NeurIPS 2020

Understanding and Exploring the Network with Stochastic Architectures


Review 1

Summary and Contributions: The paper investigates the role of network with stochastic architectures, and identifies two issues associated with it: training/test disparity and mode collapse. Correspondingly, the authors propose their solutions to alleviate these issues. Experimental results demonstrate the effectiveness of their techniques, and also show the promising extensions of NSA in various applications. Overall it is novel and interesting to explore these problems, despite that some analysis are not clear enough to illustrate the problem and solutions. [The authors feedback mostly addresses my concerns and I am in favour of acceptance.]

Strengths: 1. The paper investigate a number of interesting and promising points in neural architecture search, e.g., train/test disparity, mode collapse, architecture generalization, which are seldom explored in previous work. 2. The authors conduct a set of analysis to support the claims, and experiments are adequate and informative. 3. Various extensions of NSA are provided, demonstrating the superiority of NSA in specific scenarios.

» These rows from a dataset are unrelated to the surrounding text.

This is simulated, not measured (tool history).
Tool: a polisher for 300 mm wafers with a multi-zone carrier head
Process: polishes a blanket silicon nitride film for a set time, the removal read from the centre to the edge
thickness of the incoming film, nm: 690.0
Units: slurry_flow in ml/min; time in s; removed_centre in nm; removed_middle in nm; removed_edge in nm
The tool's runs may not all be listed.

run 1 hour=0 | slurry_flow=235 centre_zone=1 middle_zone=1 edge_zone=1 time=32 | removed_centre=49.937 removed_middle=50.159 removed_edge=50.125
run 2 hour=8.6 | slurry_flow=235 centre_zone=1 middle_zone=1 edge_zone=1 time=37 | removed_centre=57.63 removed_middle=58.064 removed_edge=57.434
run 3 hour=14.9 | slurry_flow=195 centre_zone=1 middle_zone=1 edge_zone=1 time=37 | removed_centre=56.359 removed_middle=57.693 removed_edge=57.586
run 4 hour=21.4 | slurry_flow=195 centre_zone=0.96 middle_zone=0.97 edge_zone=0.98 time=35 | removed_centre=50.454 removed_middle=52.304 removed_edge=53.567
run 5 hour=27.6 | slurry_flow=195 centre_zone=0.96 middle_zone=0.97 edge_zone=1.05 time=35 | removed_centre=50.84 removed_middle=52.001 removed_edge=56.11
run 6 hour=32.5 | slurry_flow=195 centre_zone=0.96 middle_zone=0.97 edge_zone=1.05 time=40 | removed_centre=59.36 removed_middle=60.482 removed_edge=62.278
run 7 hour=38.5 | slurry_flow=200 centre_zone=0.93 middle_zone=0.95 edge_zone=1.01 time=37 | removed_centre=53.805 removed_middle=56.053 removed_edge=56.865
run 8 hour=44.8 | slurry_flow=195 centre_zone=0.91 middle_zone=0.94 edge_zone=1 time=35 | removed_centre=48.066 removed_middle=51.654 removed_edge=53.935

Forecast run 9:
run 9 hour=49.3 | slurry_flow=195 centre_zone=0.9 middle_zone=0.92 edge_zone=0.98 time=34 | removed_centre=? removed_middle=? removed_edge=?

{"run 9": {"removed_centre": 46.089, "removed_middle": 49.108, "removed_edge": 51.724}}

Weaknesses: 1. The paper seeks to answer a set of important research questions, however, for some questions, the analysis is a bit complicated and not very convincing. See the detailed comments below. 2. Throughout the analysis, there are some sections that establish the solution without checking the premise or assumptions first. See the detailed comments below. 3. The writing is a bit hard to follow. See the comments in [Clarity].

Correctness: Most analysis are based on intuition, verified by empirical results. It is hard to say scientifically correct, but could be empirically effective.

Clarity: The overall structure is clear but the writing is a bit hard to follow in the some parts. For instance: 1) in L212-L216, it is hard to follow the exact solution. It would be better to add some formulas or diagrams, even in the Appendix. 2) In L295, how is the mutual information used in that experiment?

Relation to Prior Work: The relevant literature are adequately incorporated.

Reproducibility: Yes

Additional Feedback: 1. Have the authors tried to track the values of var(\mu) with NSA and NSA-i to testify the assumptions in the improvement: cov(h_{i,\alpha}, h_{j,\alpha}) are of high correlation while cov(h_{i,\alpha_i}, h_{j,\alpha_j}) are i.i.d.. This would be more direct to justify the proposed NSA-i. 2. In Sec 4.1, while the proposed NSA-id shows higher ensemble accuracies, it seems as if the models are still not diverse as the rise of accuracy saturate quickly. In other words, it is still questionable that the rise of accuracy is from the diversity of architectures. 3. In L206: how do we know weight sharing is the root cause of mode collapse. Are there any more formal descriptions to explain the cause? 4. The paper focus on a refined search space grounded on Wide-ResNet, which could be very different from the common search space employed in ENAS/DARTS. So far the empirical findings only hold for NSA, but not the general NAS. 5. How long does the searching algorithm take for training? I find a lot of connections among different layers of Wide-ResNet in the visualization of the Appendix, which could be very time-consuming. 6. In table 2, NSA uses significantly more parameters (and probably more computational FLOPs) comparing to DARTS and ENAS, and thus the slight improvement of accuracy is less surprising.


Review 2

Summary and Contributions: The authors investigate the source of multiple issues in neural architecture search (NAS) by drilling down on problems with the underlying neural stochastic architectures (NSA). Specifically, the authors identify batch norm as the root cause in the observed train-test disparity in NSA. Batch norm typically has different methods to calculate batch statistics at train vs test time and this causes test-time predictions of NSA to be much more stochastic and lower performing than train time predictions. Additionally, the authors look at “mode collapse” of model weights in NSA. This refers to how NSA weights naively would converge on weights that are robust to different architectures rather than weights that support diverse predictions. The authors solve this issue by augmenting NSA models with architecture specific weights. Finally, the authors investigate how training on a limited subset of the architecture space affects performance when NSA weights are applied to previously unseen architectures. The authors report that when NSA-i models are trained on “enough” (~500) architectures they generalize fine to unseen architectures.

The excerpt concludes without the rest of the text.